Cordilleran Section - 117th Annual Meeting - 2021

Paper No. 11-16
Presentation Time: 12:00 PM

THE GORDON BISON SITE: A NATIVE-AMERICAN BUTCHERING SITE OF EARLY HISTORIC AGE IN THE CARSON VALLEY OF NORTHERN NEVADA


ROWLAND, Stephen, Department of Geoscience, University of Nevada, Las Vegas, 4505 S. Maryland Parkway, Las Vegas, NV 89154-4010, GORDON, Thomas, No institutional affiliation, 5855 South Edmonds Drive, Carson City, NV 89071 and CHAMEROY, Eric, Department of Geoscience, University of Nevada Las Vegas, 4505 S. Maryland Parkway, Las Vegas, NV 89154-4010

We report the recovery and preliminary analysis of an assemblage of Bison bones, along with a smaller number of probable Antilocapra bones, from a recently discovered fossil site, located a few km east of Carson City, Nevada. The site, herein named the Gordon Bison Site, lies on private land, within the floodplain of the Carson River, approximately 1 km from the modern channel of the river.

We have recovered bones representing at least four individual bison and one pronghorn from multiple excavation pits up to about 50 m apart. A subadult bison from Pit #1 was almost completely articulated, while the others are represented by isolated bone elements. A metatarsal from Pit #5 contains abundant, conspicuous cut marks that we interpret to be the result of butchering. All of the bones were found within approximately 60 cm of the ground surface. Radiocarbon dating places the death of these animals in early historic time, in the 18th or 19thcenturies.

The animal whose skeleton was articulated was lying in a peculiar orientation, with its ventral side down. Its left foreleg projected forward from the shoulder, and its right foreleg projected downward into the floodplain sediment. Hundreds of fly puparia were scattered around the ribcage. We recovered nearly all of this animal’s skeleton, however we found no caudal vertebrae.
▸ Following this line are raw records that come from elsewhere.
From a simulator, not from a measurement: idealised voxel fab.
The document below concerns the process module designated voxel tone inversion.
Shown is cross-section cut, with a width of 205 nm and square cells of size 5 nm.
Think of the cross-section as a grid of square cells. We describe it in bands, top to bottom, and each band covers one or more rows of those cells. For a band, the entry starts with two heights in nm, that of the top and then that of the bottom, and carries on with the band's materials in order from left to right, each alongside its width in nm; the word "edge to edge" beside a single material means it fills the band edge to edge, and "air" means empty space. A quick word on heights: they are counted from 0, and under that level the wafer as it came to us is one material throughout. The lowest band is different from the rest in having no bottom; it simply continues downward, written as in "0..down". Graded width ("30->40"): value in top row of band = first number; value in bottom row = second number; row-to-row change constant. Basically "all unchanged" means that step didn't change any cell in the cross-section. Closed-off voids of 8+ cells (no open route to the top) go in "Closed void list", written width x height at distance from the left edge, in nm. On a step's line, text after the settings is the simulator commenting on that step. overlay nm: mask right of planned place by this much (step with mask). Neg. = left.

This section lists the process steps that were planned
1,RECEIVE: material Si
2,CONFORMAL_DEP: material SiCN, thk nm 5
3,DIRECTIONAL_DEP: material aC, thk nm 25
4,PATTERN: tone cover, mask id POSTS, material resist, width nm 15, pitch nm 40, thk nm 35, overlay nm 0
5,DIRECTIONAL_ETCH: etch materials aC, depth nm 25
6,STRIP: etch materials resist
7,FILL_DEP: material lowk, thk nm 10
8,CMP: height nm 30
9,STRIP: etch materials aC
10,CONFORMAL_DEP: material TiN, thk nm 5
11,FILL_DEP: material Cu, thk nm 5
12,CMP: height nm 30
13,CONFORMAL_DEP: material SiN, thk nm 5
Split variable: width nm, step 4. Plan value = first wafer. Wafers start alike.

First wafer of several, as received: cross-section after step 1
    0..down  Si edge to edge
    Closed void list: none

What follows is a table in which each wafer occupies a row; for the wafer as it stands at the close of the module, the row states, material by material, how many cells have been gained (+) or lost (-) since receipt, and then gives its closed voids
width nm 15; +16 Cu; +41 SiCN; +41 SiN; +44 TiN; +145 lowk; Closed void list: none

Our tentative interpretation for the articulated skeleton is that the animal was skinned and probably partially butchered, but it was not dismembered. When skinning a bison, Native Americans would typically orient the animal on its stomach and slit the skin down the midline of the back, in part to recover the highly desirable hump meat. The tail was often removed with the skin, which, in our interpretation, explains the absence of caudal vertebrae in our specimen. The abundant fly puparia record the exposure of the skinned, partially butchered carcass to flies.

There is no previous record of Bison of any age in the Carson Valley region, so this occurrence extends the historic range of Bison into this region.